So, please tell me how you would deal with a situation in which you see someone you like and respect posting something which is offensive to the ideas you hold dear.
If I haven't already posted on the thread, I stay shtum and pretend I never dropped by. I don't think there is anything to gain.
Related/unrelated? I think it could be related.
driving home around New Years, I was listening to the CBC. They were doing a little feature on the best advice people ever got. I was quite taken by the story someone told about their dad telling them that a really good life rule was to assume that other people mean well. To try and figure out what positive thing they might have been trying to do or say.
I've been trying to apply this in my real life as well as here. I'm not always successful, but it's definitely made my relax about a lot of things.
Tone. There are ways to disagree politely, with courtesy and grace. With style. Barking/biting/snapping works in the dog park. You've definitely got the writing abilities to disagree with opinions in a smooth way, without appearing to attack the poster personally. Why you don't want to apply your writing skills (one of the things I've always liked best about you - and why I keep buying you journals to encourage you to WRITE) is an enormous mystery to me.
A thousand years ago in university, I was a dangerously stressed young woman. I was sent to a student counsellor after the original prescription to drink a glass of wine each day didn't help calm me down.
We talked. He told me to ask myself a series of questions each time I got wound up. 1. is my reaction doing me any good? 2. is my reaction doing anyone else any good? 3. if not, why am I doing it? The answer 99/100 times is "no good reason". He told me he wouldn't bother booking me for a second appointment since I clearly understood what he was saying. I didn't need to go back - and I still run those questions through my head at least a half-dozen times a week.

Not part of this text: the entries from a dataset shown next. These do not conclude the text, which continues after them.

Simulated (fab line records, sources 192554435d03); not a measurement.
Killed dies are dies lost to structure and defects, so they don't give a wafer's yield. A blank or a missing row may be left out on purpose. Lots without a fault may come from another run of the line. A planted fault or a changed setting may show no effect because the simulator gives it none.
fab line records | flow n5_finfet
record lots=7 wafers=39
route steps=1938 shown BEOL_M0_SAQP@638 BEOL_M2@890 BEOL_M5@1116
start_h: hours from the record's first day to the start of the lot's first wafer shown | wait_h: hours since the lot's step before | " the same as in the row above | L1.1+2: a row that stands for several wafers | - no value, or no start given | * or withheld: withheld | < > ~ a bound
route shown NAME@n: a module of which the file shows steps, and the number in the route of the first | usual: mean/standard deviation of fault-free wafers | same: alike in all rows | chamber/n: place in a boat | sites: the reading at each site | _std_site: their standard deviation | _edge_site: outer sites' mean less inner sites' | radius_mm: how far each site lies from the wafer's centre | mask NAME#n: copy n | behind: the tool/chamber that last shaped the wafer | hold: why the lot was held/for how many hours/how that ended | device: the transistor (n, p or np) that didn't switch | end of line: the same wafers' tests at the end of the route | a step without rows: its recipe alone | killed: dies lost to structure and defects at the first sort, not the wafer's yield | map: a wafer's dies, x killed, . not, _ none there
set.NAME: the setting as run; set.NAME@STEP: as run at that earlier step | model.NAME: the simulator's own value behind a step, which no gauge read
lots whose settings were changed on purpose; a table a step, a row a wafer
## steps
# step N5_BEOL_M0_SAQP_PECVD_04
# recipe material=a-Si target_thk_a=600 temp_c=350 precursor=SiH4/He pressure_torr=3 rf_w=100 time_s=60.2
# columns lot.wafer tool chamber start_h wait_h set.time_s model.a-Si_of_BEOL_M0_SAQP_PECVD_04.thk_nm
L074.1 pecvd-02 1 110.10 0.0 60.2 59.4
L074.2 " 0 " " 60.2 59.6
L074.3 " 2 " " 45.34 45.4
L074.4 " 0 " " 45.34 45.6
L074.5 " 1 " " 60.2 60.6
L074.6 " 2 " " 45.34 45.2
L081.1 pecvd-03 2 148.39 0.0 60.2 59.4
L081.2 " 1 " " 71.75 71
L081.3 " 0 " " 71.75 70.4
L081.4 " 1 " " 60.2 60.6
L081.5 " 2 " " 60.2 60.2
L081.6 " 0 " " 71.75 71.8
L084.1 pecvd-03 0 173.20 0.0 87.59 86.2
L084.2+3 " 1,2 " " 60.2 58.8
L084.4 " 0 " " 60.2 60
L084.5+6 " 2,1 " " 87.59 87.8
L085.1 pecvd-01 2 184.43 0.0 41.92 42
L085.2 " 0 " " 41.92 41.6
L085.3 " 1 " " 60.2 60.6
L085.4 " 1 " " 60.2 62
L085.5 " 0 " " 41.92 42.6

so - would commenting on things no one knows you've seen (and that you're feeling heated about at the time) do you any good? would it benefit anyone else? if the answers to both are honestly yes, I'd recommend posting about your views on the topic - without addressing a particular poster, and without jabbing your virtual finger into anyone's virtual face. It wouldn't give you a good adrenaline rush, but it might help with that 'honour' concern.